Tuesday, June 3, 2008

From the vault: Hidden


"That which we seek to exclude returns to haunt us,” wrote Hanif Kureishi last year in a small book called The Word and the Bomb. His subject was the West and Islam and he was talking about autocratic Muslim regimes and the threats they will ultimately face from all that they suppress, but his supple line might easily be hijacked and put to use as a tagline for three of the last year’s most provocative films: David Cronenberg’s A History of Violence, George Romero’s Land of the Dead and Michael Haneke’s Caché (or, appropriately, Hidden).
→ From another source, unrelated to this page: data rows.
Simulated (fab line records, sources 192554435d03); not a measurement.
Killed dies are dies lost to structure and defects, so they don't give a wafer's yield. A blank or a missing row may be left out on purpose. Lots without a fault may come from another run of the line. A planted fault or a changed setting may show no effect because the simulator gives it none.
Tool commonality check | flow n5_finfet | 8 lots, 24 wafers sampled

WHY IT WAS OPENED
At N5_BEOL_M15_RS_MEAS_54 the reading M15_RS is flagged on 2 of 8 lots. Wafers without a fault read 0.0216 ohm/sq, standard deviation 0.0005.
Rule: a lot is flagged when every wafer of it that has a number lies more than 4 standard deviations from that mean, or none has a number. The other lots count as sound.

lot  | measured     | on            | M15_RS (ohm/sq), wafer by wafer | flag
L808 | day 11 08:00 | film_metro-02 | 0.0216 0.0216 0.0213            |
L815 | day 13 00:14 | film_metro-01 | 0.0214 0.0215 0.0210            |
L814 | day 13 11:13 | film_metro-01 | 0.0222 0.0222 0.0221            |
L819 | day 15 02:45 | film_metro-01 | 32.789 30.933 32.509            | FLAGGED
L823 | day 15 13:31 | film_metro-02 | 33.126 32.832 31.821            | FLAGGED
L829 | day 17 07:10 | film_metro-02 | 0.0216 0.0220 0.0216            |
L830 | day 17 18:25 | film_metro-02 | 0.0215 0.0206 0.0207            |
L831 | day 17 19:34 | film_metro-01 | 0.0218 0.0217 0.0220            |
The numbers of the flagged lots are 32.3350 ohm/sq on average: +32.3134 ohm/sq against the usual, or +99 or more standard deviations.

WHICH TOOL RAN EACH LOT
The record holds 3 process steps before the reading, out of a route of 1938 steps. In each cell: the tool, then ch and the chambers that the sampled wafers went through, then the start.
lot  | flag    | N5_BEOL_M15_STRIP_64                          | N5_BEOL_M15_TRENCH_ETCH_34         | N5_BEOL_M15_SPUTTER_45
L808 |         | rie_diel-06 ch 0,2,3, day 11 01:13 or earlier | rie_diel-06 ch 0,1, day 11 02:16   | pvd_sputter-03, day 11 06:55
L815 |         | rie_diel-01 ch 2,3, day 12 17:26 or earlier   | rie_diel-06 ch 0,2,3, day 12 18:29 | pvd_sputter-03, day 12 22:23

In Cronenberg’s meta-thriller, that line might point towards some psychic integration between our violent and peaceful halves, split as in a dream and living separate lives (that double-identity motif is a Cronenberg obsession, from Spider to The Fly, Dead Ringers to The Dead Zone). In Romero’s zombie series, the dead usually stand for underclasses that society represses or ignores – and I wasn’t the only critic to think that Land of the Dead, with its mostly African-American dead shuffling through a ruined city, seemed like a weird anticipation of footage from Hurricane Katrina’s disaster zone. In Hidden, the Austrian Haneke finds a typically cruel and ingenious way to talk about individual and collective guilt: he besieges the guilty party with creepily anonymous video-tapes that help to dislodge buried memories. Haunted by video – how very 21st century.

Georges (Daniel Auteuil) is our 21st-century schizoid man. Hidden’s first shot seems initially to be a still of some ordinary street in contemporary Paris. Soon we learn – when a person off screen hits fast-forward – that this is secret video of the home of Georges and Anne (Juliette Binoche), which has landed on their doorstep with no explanation. We’re seeing what they see. Haneke poses a thriller-like question: who is sending these tapes and why? Then Georges receives another tape, of the farmhouse where he grew up. In either a dream or a memory, Georges’s buried self now recounts some details: four decades earlier, he betrayed an Algerian boy whom his parents were thinking of adopting and the boy, Majid, was instead sent to an orphanage. Majid’s parents had been killed during the violent police suppression of an Algerian protest in Paris in 1961 – an event that has remained a taboo topic in France. So, Georges’s individual guilt over Majid mirrors France’s guilt over Algeria and the bourgeois Parisian couple stand for all of France, somehow oblivious of the blood on its hands.

You could guess that, being Austrian, Haneke has already done plenty of wondering about where individual and historical guilt starts and stops. You could also guess that it gets him off the hook when telling the French off about their feelings over this specific incident. Everyone else gets implicated, though. Much has been made of how Haneke’s tricky use of video – What is the surveillance footage? What is the “real” movie? What, in the end, is the difference? – implicates the audience. We’re sharing the experience of viewing with the paranoid Georges; Haneke expects that we will begin to share his new perception of Arabs and Africans as potential menaces. In the murky and shadowy atmosphere of the film, Georges and Anne’s book-lined apartment even comes to seem like a concrete bunker keeping the threatening world at bay.

Georges is a media figure, Anne works in publishing. They are exactly the kinds of privileged high-culture consumers who go to Haneke films, presumably. We are meant to identify with them, not poor Majid, who now lives in a scruffy apartment on the outskirts of Paris – the kind of suburb you only hear about when unemployed youths set cars alight in the streets. Georges needs a map to find it. That this is the fourth Haneke film to feature a couple called Georges and Anne shows that the director’s interest in humans is remote and largely symbolic. Maybe that’s why the eruption of Georges’s past into his present has neither the chilly horror of similar scenes in David Lynch’s Lost Highway nor the wild comedy of dinner-party invasions in Luis Buñuel’s The Discreet Charm of the Bourgeoisie – there simply isn’t much feeling in the deliberate flatness of Haneke’s digital video; like Haneke’s punishingly sadistic melodrama The Piano Teacher, Hidden is brilliantly made but uninvolving. What’s in it for us? In the end, maybe it’s just an issue of taste: I get more from Cronenberg’s disruptions of cinematic "truth" and viewer expectations than Haneke’s.